Luz did her best to keep her grades up, but the constant disruptions made it difficult. Socially and in her classes, Luz became guarded and kept to herself. “I wouldn’t raise my hand if I knew the answer,” she recalls. “I didn’t want to connect because I’d knew I’d just have to disconnect.”
At the Minds Matter gathering, she told the students about how she tried to attend college while she was homeless, dropped out, and ultimately found a way back.
“The room went completely quiet,” says Minds Matter Executive Director Rachel Kanter (Metro Atlanta ’12). “The kids were in tears. Luz helped them embrace their own stories, not as a point of pain or shame but as a source of empowerment.”
One year later, Luz returned to speak to the students again on a Minds Matter panel. A 16-year-old junior named Fatima said she felt an immediate kinship with Luz because of their shared Puerto Rican roots. “My parents didn’t go to college, and I don’t know how we’re going to pay for it,” Fatima said. “I love that Luz overcame her obstacles and found her passion. She graduated from college—that really inspires me.”

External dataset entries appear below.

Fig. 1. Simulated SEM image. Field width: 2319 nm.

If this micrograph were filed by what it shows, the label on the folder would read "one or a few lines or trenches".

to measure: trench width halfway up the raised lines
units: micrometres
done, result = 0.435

Luz’s story affected Kanter, too. She began to ponder why Minds Matter served no foster students. “We ask our students to come to MIT every Saturday from September to May,” she says. “If you’re switching homes and don’t have continuous support or transportation, how could you meet that requirement? There’s an inadvertent selection bias for students who have stability. It’s made me think about how difficult it is for kids like Luz to even participate in programs that level the playing field.”
Luz knows she is an outlier. She shares her story as a way to speak up for foster youth who don’t have a voice—and to show them there can be light at the end of a dark tunnel. “There were so many times when I was on the verge of falling, but I was blessed to meet people along the way who held me up,” she says. “I want to be that person for them.”
A desperate hope
In the spring of 2012, Luz Villar found herself walking a tightrope with no safety net. She was a sophomore at Boston Architectural College, staring down the last of her scholarship money. There was no going home. Since she’d left her mom’s apartment in South Easton, Mass. two years earlier, at age 18, Luz had been a homeless college student, crashing on friends’ couches or in cheap motel rooms and subsisting on whatever she could microwave.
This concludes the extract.